Popularity Ranker¶

Popularity Ranker re-ranks results obtained via TF-IDF Ranker using information about the number of article views. The number of Wikipedia articles views is an open piece of information which can be obtained via Wikimedia REST API. We assigned a mean number of views for the period since 2017/11/05 to 2018/11/05 to each article in our English Wikipedia database enwiki20180211.

The inner algorithm of Popularity Ranker is a Logistic Regression classifier based on 3 features:

tfidf score of the article
popularity of the article
multiplication of two above features

The classifier is trained on SQuAD-v1.1 1 train set.

Quick Start¶

Before using the model make sure that all required packages are installed running the command:

python -m deeppavlov install en_ranker_pop_enwiki20180211.json

Building the model

from deeppavlov import build_model, configs

ranker = build_model(configs.doc_retrieval.en_ranker_pop_enwiki20180211, download=True)

Inference

result = ranker(['Who is Ivan Pavlov?'])
print(result[:5])

Output

>> ['Ivan Pavlov', 'Vladimir Bekhterev', 'Classical conditioning', 'Valentin Pavlov', 'Psychology']

Text for the output titles can be further extracted with WikiSQLiteVocab class.

Configuration¶

Default ranker config is doc_retrieval/en_ranker_pop_enwiki20180211.json

Running the Ranker¶

Note

About 17 GB of RAM required.

Interacting¶

When interacting, the ranker returns document titles of the relevant documents.

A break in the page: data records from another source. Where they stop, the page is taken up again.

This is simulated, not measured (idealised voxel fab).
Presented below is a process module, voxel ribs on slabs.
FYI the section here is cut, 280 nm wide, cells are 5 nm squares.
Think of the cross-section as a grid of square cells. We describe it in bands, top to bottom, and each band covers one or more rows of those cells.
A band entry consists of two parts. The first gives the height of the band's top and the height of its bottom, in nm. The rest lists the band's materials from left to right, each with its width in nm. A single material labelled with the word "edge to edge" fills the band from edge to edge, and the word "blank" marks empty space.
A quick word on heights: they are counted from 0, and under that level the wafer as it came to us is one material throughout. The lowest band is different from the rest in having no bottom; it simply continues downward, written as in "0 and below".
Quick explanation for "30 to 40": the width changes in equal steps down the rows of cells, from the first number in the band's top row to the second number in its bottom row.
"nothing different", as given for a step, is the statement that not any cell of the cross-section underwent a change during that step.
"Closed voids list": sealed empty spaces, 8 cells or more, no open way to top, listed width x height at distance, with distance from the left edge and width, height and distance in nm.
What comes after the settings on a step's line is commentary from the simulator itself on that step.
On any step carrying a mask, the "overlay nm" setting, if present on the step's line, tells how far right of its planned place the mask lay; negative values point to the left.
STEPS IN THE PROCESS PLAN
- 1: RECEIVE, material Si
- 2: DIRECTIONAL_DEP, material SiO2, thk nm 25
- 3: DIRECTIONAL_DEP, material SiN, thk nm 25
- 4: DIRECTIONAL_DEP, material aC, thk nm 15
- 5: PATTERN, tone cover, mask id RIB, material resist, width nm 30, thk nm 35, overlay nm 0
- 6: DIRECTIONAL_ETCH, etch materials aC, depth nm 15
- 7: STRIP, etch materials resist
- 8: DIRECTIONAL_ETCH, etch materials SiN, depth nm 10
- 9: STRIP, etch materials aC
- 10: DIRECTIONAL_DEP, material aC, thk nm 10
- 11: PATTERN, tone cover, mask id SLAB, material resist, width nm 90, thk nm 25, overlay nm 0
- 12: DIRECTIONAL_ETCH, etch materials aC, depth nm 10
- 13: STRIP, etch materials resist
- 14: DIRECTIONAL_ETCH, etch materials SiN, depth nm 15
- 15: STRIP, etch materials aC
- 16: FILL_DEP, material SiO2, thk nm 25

Run the following to interact with the ranker:

python -m deeppavlov interact en_ranker_pop_enwiki20180211 -d

Available Data and Pretrained Models¶

Available information about Wikipedia articles popularity is downloaded to ~/.deeppavlov/downloads/odqa/popularities.json and pre-trained logistic regression classifier is downloaded to ~/.deeppavlov/models/odqa/logreg_3features.joblib by default.

References¶

1: https://arxiv.org/abs/1606.05250